Location: Washington DC, Paris and Geneva

Experience: Over 15 years


What is your favourite personal gadget?
Currently it is my Apple Watch. It has a lot of drawbacks such as the slow application starts, but it has proven incredibly useful in many situations. One of the most useful applications is using voice recognition to dictate reminders to the watch. Clearly this technology is in its infancy, but it will be very interesting to watch as it develops.

Do you have a favourite piece of personal software?
As an amateur drone pilot, I produce a lot of footage using my DJI Phantom 2 that carries a GoPro Hero 3 camera. I end up producing a lot of raw video and editing it was proving to be a real challenge. After trying many different tools I ended up using Final Cut Pro. I really like the way the workflow is setup and it makes me very productive.

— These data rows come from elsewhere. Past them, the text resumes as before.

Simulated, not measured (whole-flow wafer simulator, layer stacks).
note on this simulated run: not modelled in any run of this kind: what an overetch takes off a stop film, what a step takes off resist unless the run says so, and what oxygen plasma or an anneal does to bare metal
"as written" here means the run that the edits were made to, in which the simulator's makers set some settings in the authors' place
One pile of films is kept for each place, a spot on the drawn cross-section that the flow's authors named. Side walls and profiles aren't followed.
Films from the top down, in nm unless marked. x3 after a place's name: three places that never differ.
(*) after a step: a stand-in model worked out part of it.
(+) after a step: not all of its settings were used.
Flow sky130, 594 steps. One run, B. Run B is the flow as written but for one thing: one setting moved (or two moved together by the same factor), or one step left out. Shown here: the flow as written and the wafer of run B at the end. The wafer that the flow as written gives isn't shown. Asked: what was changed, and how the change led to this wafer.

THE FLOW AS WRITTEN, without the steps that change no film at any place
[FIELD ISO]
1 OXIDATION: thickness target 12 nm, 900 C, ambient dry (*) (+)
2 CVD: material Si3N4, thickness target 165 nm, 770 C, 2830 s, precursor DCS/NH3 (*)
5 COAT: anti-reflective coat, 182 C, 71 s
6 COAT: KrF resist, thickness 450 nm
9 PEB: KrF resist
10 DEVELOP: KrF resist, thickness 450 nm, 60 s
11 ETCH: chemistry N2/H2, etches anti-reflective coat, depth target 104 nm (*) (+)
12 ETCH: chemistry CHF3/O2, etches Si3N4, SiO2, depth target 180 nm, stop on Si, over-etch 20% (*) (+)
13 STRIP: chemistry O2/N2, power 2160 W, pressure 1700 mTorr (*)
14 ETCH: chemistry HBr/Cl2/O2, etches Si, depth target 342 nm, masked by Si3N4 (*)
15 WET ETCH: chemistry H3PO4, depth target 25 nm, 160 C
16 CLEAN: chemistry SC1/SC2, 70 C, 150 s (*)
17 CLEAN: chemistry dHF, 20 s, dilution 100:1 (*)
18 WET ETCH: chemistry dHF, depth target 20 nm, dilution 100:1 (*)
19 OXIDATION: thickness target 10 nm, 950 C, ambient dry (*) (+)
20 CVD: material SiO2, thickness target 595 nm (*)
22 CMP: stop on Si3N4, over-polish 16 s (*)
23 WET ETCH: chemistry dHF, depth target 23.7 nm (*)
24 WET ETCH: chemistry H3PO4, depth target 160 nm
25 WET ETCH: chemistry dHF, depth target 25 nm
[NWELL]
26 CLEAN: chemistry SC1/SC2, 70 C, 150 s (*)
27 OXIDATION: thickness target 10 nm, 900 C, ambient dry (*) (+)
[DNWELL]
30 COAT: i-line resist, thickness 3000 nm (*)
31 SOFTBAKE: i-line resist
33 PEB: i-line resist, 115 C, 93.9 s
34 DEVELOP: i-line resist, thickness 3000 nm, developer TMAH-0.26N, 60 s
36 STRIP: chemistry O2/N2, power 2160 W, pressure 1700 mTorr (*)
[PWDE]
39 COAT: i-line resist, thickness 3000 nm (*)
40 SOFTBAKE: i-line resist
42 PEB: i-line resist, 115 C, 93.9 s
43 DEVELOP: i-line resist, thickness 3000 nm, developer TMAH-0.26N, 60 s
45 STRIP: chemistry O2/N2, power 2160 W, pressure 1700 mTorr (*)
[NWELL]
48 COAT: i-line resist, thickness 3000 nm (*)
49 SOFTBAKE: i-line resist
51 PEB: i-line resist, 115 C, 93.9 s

What was the first piece of technology you got really excited about?
I would definitely have to say the Casio FX-700P, a programmable calculator that I got when I was seven years old. I was amazed that I could fit a programmable computer in my pocket. I learned how to write software on this device and I still think it was advanced for its time.

What device improves your life most at work?
My main workhorse is a MacBook Pro 13”. I do everything with it and when combined with my phone’s WiFi tethering, it’s fantastic that I can do advanced server-side Java programming from literally anywhere where I can get a GSM connection. I can be in the Swiss Alps at a ski resort and administer a cluster of Amazon AWS services or write native mobile applications all while reaching my colleagues on Skype, Google Hangout or Slack in real-time.  

What software keeps you most productive at work?
I use JetBrains Intellij IDEA. This tool is great because it goes out of its way to make code writing and maintenance as productive as possible. The main drawback is that it is a resource hog, and can really tax your computer’s CPU and memory. However, what it offers more than compensates for that.

Is there any technology that has become extinct that you would like to resurrect?
Back when MS-DOS was the dominant “operating system”, a few other companies were also trying to propose new operating systems for the PC platform. I was really impressed with GeoWorks Ensemble. It featured a multi-tasking graphical environment that was much more powerful than what Windows offered at the time, offering full vectorial font support (a rarity at the time), and was also much faster than Windows on equivalent hardware.

Is there any technology you would personally recommend that you don’t think enough people know about? (Hardware or software, work or personal.)
Recently, when working on Apache Unomi, I was looking for a good runtime platform and came across Apache Karaf. For me it is a “hidden gem” as it’s extremely powerful but also a very customisable platform. It is at its core a Java OSGi runtime but what it really focuses on is making it very easy and quick to build dynamic and extremely modular software.

Do you think anything about your personal use of tech would surprise your colleagues?
I’m very excited about 2016 as it has been dubbed the “year of virtual reality”. I will probably buy one or more of the headsets that will be released this year, and will look at how they can apply to our industry but also how they may integrate with my personal life. I personally have a preference for augmented reality technologies, but some really neat virtual reality hardware is coming out this year which I will definitely look into. Bridging virtual reality with content technologies might seem at odds, but it actually isn’t, it’s all about how you communicate and interact with content, and with other users. It’s just another interface that will or won’t stand the test of time.